The crew for the film live and work in Cornwall. We have always looked at locations here and dreamed of making a film that shows the real Cornwall. Not the fake, manufactured tourist experience, but the grit, the poverty, the struggles and the hopelessness that many people who live here experience every day.
It is also wildly beautiful, beyond what you can imagine or experience in a week here. Cornwall’s gothic majesty is breathtaking. The winter storms are something that feel genuinely dangerous, the 40ft waves that sweep people off harbours and seafronts, the gales that reduce great trees to broken piles of firewood, the ever changing skies of autumn and winter.
Being on a moor in a force 7 gale, battered by the wind and horizontal rain, the water that pours off the cliffs into the sea, the lava cracked skies as the sun sets as storms dissipate into silence.

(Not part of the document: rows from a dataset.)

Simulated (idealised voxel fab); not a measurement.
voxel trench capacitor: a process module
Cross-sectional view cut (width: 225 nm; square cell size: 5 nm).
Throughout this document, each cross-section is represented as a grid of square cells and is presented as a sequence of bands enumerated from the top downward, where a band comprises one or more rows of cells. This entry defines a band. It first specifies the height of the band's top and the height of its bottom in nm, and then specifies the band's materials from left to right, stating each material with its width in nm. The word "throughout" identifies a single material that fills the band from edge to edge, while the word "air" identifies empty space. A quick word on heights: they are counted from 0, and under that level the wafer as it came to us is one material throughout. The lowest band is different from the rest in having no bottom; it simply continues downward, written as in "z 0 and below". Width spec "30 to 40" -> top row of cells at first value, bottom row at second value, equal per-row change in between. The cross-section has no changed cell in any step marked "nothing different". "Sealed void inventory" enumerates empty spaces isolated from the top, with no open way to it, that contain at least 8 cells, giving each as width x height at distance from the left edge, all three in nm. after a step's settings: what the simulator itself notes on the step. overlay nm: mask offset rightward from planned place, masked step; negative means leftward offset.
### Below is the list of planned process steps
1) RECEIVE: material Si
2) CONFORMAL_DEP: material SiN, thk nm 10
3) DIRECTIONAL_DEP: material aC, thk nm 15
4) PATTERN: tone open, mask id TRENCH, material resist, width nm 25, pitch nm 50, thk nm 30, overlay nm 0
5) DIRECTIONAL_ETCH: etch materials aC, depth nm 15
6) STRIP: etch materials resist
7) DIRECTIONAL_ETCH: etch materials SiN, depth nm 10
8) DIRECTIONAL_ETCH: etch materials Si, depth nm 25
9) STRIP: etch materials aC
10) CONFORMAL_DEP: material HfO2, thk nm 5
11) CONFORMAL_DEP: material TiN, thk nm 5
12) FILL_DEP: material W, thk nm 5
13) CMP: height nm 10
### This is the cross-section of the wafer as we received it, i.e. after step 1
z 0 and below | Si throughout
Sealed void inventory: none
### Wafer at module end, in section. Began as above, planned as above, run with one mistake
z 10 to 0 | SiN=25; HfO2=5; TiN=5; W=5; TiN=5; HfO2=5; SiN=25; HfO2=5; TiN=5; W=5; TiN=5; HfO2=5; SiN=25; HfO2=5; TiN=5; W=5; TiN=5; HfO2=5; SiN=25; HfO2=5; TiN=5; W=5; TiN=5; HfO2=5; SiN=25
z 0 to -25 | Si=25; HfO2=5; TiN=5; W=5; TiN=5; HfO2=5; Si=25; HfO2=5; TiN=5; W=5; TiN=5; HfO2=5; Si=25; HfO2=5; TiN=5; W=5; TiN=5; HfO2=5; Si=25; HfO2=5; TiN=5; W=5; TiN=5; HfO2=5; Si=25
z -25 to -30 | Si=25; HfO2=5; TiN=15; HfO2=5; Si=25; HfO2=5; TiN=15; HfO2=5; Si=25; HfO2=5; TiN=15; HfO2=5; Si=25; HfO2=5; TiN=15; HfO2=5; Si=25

This beauty far exceeds the pretty sunsets and blue sea images you see endlessly on Instagram. It’s a wild, gothic beauty that forms the perfect atmospheric backdrop to Tarosvadnow and makes the film so unsettling. If we transport you, even for a few moments into this ancient, wild place that we love, then we have succeeded and you will have experienced the real Cornwall.
You would be wise to check the shadows and the corners of the room though for Jowan Trelawney, because he must have his revenge.